Second, the ASEAN has clearly gained in importance for India. It is increasingly obvious that the ASEAN is firmly set to be the melting pot of global business and innovative development with a young workforce, rising incomes, improving infrastructure and large foreign investments. Though the ASEAN members are at different stages of development, they have emerged as major global hubs for manufacturing and trade. The Jakarta based Economic Research Institute for ASEAN and East Asia estimates that the combined GDP of ASEAN could more than double to US$4.5 trillion by 2030.

The shaping up of the ASEAN Economic Community (AEC) has provided Indian industry a golden opportunity to access the wider markets of South East Asian region with a middle-income catchment of more than 600 million people. That, along with the ongoing negotiations for a Regional Comprehensive Economic Partnership (RCEP), pave the way for the creation of an India-ASEAN economic community. We are looking at a win-win scenario here.

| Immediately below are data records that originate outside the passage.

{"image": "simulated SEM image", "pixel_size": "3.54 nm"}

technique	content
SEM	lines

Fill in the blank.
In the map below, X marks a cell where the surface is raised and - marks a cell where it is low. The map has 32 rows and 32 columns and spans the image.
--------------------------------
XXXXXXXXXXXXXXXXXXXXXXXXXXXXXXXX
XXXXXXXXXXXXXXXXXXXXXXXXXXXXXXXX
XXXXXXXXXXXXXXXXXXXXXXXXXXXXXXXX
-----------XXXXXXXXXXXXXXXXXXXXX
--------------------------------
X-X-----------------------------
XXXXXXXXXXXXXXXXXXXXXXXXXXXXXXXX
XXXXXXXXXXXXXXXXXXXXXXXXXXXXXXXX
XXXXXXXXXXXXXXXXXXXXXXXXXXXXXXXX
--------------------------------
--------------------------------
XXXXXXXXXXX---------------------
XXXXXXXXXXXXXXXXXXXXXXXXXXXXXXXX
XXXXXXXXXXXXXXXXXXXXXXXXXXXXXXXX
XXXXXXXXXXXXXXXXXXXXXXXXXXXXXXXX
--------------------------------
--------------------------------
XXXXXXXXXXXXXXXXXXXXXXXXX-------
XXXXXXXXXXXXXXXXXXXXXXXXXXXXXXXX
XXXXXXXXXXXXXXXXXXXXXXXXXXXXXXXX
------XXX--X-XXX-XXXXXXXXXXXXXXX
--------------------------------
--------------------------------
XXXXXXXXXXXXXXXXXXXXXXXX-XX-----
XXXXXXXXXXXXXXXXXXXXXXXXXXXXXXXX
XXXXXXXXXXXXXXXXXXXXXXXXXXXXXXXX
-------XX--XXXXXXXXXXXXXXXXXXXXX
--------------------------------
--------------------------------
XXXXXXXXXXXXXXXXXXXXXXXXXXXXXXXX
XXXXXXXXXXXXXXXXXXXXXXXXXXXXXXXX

While these are promising times, the implications of the developments are wider and deeper. To reap the dividends, India and ASEAN need to work together to develop an ambitious agenda for trade and investments. ASEAN is India’s fourth largest trading partner, but trade flow between ASEAN and India has remained modest. In fact, it declined in 2015 to US$58.7 billion. This calls for a review of the ASEAN-India Trade in Goods Agreement. There may be a case to consider further liberalisation of tariffs on products placed in the Sensitive Track and Exclusion List. Products of major interests are still excluded from tariff concessions. India and ASEAN would also have to work towards minimising major tariff and non-tariff barriers, and liaison with EXIM Bank and other such funding agencies to boost trade, investment. In fact, India-ASEAN Trade Fairs on sector specific basis would be a good idea.

Indian industry believes that there is an infinite potential of India and ASEAN to attract more bilateral investments in manufacturing. The ASEAN member states have expressed interest in the Make-in-India initiative and in Indian government’s broader plan to ensure manufacturing of world class products. This is the right time for ASEAN businesses to jump on the bandwagon with India assuring easing of business regulations and processes.

Another game changer could be in the area of innovation. There are tremendous prospects of cooperation between the governments and the industry in identifying impactful technologies from India and ASEAN for appropriate markets. As a part of industry’s endeavour to tap this opportunity, FICCI, along with the Department of Science and Technology and the Ministry of External Affairs of Government of India, has developed a programme to train innovators by mentoring them on product commercialisation, market readiness, business models, competitive positioning and revenue mechanisms. This initiative could lead to commercialisation of at least 20 technologies every year between India and ASEAN and in the process generating skills and entrepreneurial efficiencies.

Infrastructure is also a very important sector for ASEAN region. India would like to see a greater interest among ASEAN states in its Smart Cities Mission. The focus areas could be in urban development, green technologies, real estate, healthcare and transport systems. Similarly, Indian companies could look at investing in infrastructure projects in Indonesia where economic corridors are being built to become locally integrated and internationally connected.

Another area of common interest is skill development, wherein both partners can look at sharing experiences in establishing centres of excellence for various trades through joint investments. This will help Small and Medium Enterprises. India and ASEAN could also promote SMEs and start-ups by relaxing minimum limit for opening accounts at foreign banks.

I believe a community can only be based on shared networks of connectivity. With India and ASEAN looking to be partners in the AEC, it will be fair to expect that the crucial India-Thailand-Myanmar trilateral highway linking India with Southeast Asia by land is put on fast-track. Meanwhile, ASEAN and India should go ahead and facilitate air connectivity through a regional aviation agreement to strengthen mobility and tourism.

India and ASEAN share a glorious past and cultural heritage. Let us now lay the foundation of an Asian century.